Thursday, May 14, 2020

Japanese Girls Are Lethal

Did you know cheating is common in Japan? Much more so than America or China. My wife even showed me a Japanese book with statistics on it. Heck, they have a whole genre for cheating flicks on Amazon Prime. Sure, you can argue it's only like that in Tokyo but then why have I heard so many stories from the countryside as well? Like my wife's own brother and one of her high school friends. When we asked a co-worker what the key to a successful marriage was (keep in mind this is a woman in her 50s), she responded that her and her husband "just pass by each other." Romantic eh? You do what you do. I do what I do. Want to take a trip? Go by yourself. Sharing? What's that? Communication? This is Japan. "Mmmm" is a real reply here. I'm not kidding, and for Japanese guys, it's their standard. After you start seeing below the "kawaii" exterior of the local girls, you understand why. Want to marry a hot Japanese girl? Good luck. Guess what? They can divorce you without consent. Of course, it's illegal but no one checks (welcome to Japan). Your cute little wife can forge your signature and you're fucked. Kids? Hers now. Bye bye life. Must be rare right? That's why when I was simply sitting in a cafe talking to my Japanese guy friend about my lady troubles, another foreigner nearby, a total stranger mind you, chimed in to warn me to abandon ship. Same thing happened to him except his angel stole the kid too. Wonderful. They don't put that in the propaganda machine for Japaaaannnn.

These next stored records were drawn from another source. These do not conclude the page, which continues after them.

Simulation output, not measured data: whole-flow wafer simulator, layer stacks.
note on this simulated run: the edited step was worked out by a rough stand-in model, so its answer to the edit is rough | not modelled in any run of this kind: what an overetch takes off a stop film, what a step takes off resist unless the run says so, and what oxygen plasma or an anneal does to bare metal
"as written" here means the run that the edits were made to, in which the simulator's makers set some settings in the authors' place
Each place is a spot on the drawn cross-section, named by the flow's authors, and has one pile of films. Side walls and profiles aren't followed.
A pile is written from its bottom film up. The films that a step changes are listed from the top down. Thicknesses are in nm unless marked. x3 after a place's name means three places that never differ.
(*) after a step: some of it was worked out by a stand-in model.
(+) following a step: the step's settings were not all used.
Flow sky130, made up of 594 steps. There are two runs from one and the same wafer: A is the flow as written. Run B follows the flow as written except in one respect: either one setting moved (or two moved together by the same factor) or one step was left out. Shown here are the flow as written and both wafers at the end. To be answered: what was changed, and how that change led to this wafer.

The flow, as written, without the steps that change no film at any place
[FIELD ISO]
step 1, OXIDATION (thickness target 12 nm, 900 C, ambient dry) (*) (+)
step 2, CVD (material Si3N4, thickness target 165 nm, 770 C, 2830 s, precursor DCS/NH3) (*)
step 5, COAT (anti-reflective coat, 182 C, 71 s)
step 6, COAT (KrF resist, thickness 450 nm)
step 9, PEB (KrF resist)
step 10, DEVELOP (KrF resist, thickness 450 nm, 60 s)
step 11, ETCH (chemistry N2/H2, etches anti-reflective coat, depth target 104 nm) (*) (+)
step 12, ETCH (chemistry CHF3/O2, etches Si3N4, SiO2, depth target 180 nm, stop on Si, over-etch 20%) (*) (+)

Always polite. So respectful. Super clean. Oh wait, did that girl just fall down and barf on the street right in front of me? Damn I've seen a lot more puke than I expected. Oh look, there's some more and hey, what's that smell? Don't worry, JR has a special new invention: the puke vacuum. But yeah, uhm, super clean. And very polite except when they're drunk, which is only 90% of the time. Talk about a drinking culture. You wouldn't believe how many salaryman I've seen nearly falling down drunk. Women too. But they're polite. Until you learn what "two-faced" really means. I'm pretty sure they don't even know when they're lying anymore. No wonder the girls never believe the guys' apologies here (I actually heard a playboy-type guy apologizing to his girl in the street but she wouldn't buy it). No wonder they're always asking each other, "Honto?" aka "Really?" Cheating is like a national pastime. And lying. Yes, not everyone of course. People in Osaka are supposedly more honest but definitely watch out. There are tons and tons of horror stories out there. Wives being abusive to their husbands too. One Japanese guy friend gets punched in the face by his love. So sweet. My wife read me another news story where a guy's wife was clawing him up with her nails but hiding the marks beneath his clothes so he could still go to work (how thoughtful). I can't tell you how many times my wife has threatened to divorce (let's say about a million starting from the week after we got hitched... very romantic... that was right after she promised to never talk about divorce). So am I an idiot? Of course, I am. I married a Japanese girl. Red flags... you really need to pay attention to those. Don't be a dumbass like me.